Years from now, someone will come up to me and say “you remember that picture you were telling me about? The one that looked like the ship from Asteroids being attacked by pasta? I will buy that picture off you, my friend, for 1.3 million dollars.” And I’ll start crying, and say “will you give me a thousand for a photograph?” And they will say, “no.”
So, be with me as we discover a new artist for the 21st century. Your guess is as good as mine which end you hang the darn thing from. Are the squiggly lines coming down like glorious heavenly beams to EXPLODE the strip of turkey bacon? Or do they represent the deep and primal sea, boiling up from below, lashing like tentacles at what, still, seems to be turkey bacon? Is that an olive inside the giant red wedge? Does the red wedge represent the masculine principle, and the circle abstractly represent the maternal nature, both of which contain the other, linked eternally together by…uh…nuclear pasta and high-velocity cheddar fries, but separated by, again, turkey bacon?
Look closely. You may see God. Mostly, though, I see bacon.
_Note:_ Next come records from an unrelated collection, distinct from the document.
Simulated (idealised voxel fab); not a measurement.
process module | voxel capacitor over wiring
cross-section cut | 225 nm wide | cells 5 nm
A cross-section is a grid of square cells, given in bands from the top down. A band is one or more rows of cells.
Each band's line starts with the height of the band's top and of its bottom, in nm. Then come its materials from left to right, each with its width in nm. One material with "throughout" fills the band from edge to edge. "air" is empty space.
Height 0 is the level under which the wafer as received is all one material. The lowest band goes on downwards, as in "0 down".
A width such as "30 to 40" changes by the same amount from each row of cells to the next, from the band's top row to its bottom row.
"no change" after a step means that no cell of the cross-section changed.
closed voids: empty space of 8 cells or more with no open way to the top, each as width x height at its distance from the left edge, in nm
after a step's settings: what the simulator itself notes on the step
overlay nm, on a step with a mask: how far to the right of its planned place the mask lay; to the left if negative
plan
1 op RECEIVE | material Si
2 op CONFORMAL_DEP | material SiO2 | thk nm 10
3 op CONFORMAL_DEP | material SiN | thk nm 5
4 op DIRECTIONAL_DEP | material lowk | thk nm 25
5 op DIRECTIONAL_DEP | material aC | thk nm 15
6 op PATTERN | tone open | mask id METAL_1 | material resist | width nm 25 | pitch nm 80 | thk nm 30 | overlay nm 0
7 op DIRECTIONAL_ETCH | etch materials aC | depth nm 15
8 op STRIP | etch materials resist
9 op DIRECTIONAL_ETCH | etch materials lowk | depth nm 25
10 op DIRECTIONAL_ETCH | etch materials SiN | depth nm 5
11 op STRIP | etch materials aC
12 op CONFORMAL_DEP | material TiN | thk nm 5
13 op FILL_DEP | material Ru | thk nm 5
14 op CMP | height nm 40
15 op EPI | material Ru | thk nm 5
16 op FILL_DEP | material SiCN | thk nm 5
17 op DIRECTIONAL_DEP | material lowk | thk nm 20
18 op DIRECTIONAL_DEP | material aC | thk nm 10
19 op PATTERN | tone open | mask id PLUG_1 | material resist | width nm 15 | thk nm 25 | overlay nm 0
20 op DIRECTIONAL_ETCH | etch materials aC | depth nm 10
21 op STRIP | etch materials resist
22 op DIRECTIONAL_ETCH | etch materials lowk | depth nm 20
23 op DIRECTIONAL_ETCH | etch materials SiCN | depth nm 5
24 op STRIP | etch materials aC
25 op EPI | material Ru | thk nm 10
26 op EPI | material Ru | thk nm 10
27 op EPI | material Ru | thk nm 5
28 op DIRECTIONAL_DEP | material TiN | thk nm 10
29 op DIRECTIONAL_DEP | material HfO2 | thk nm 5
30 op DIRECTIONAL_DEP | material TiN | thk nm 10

Surprisingly, I’m not seeing any bacon here at all. I don’t really know who the artist is, but I rather assume they were going through their green period. I should have figured out a way to wear this for St. Patrick’s Day, except the brown squiggle looks like another fun round of “name that medium,” the game where everybody’s a loser.
The best part of this, though, is how many times you can look at the image without actually noticing the pricetag.
This abstract expressionist double-header from the Goodwill on 2222 and Lamar, Austin.